"His divine power has given us everything we need for life and godliness. . . ." (2 Pet. 1:3)
This, folks, is quite a promise. If you have been a Christian for a while, you may be like me in that I often read over (that is, pass over) something in Scripture without fully appreciating and appropriating what has been said. Everything I need? I had parents who lovingly reared me to the best of their abilities, and yet they could not say (nor could I say) that they gave me everything I need. Like everyone, I remain needy. I'm still, at least in part, a cup to be filled, with holes to be patched. And yet Peter claims that God gives us everything we need.
Going back just a bit, it's interesting that Peter introduces himself in this letter as "Simon Peter," whereas in 1 Peter he simply says "Peter." No big deal, we might think, but if you believe there are no chance inclusions/omissions in Scripture, then it is a purposeful inclusion, if not by Peter certainly by God who superintended the writing of this letter. Perhaps, as some commentators note, Peter did so to emphasize his progression, from Simon the cowardly follower of Jesus, big on words but short on action, to Peter, the rock, the man of God by God's grace alone. His divine power gave Peter what he needed for life, and godliness too.
I usually forget I have the Holy Spirit and settle for the spirit holy, that is, the vague veneer of spirituality, all controlled and manageable. That's fine for when life is going well, but when it's not, I need the Holy Spirit. I need something awesome, something almost dangerous, in short Someone to do something --- a miracle, a rescue, a last-minute save, or a healing. I forget what I have available. Or, worse, I just don't fully believe it at that moment of existence.
Remember that wild-eyed Jesus-crazy pastor that cornered me at the back of church all those years ago? (I wrote about him once.) Now he really believed that "His divine power has given us everything we need for life and godliness." He said "Steve, we've got to live existentially, moment by moment." Grabbing me by the shoulders and shaking me gently, he said it again, and all I could do was nod and make for the door, thinking he was a little bit of a nut. After all, he was charismatic, you know. They tend to be emotional and have wild ideas about the Spirit (like that He actually does things and isn't just some benign ghostly presence).

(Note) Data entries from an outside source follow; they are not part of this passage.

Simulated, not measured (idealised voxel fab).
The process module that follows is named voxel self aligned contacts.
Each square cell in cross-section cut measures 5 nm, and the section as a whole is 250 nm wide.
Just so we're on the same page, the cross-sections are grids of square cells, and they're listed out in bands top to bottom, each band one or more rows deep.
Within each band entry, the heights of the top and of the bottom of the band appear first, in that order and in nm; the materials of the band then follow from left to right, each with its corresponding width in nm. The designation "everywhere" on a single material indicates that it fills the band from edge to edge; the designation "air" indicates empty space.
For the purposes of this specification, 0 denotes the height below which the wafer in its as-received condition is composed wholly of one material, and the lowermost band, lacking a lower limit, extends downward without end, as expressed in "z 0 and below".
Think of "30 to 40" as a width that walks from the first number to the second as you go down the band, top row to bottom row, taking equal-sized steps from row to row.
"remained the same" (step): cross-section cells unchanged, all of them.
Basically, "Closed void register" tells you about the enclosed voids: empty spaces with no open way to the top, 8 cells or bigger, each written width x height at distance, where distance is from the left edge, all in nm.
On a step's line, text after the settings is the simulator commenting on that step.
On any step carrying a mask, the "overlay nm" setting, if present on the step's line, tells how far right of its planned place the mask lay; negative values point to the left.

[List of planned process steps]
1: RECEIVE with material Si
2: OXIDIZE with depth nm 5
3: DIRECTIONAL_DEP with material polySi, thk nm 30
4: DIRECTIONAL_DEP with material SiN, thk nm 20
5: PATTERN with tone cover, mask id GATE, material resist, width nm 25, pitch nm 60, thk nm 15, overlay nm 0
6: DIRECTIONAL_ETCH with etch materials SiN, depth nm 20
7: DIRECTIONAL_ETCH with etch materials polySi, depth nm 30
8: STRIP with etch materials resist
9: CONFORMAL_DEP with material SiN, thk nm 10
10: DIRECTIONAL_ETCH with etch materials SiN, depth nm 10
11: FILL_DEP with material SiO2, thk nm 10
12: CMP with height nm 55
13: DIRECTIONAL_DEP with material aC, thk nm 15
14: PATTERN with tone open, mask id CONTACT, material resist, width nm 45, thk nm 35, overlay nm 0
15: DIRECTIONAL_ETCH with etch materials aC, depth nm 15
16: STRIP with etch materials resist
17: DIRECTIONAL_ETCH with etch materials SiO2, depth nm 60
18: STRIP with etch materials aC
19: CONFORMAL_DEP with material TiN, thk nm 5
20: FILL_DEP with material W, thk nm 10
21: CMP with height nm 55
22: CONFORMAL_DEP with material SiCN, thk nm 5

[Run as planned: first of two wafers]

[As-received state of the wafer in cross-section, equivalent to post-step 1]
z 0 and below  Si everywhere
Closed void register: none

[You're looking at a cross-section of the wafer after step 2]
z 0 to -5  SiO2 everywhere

Yesterday I found out that that pastor, long retired, is still around. I'm going to find him. I think he's right. I think we have to believe and trust God moment by moment. This is amazing stuff, because if you believe what Peter said you are tapped into the power that created the universe, and if you don't, then it's pure foolishness. Some moments I believe it, and then some moments I don't, and yet I want to. I really, really do want to believe this every moment.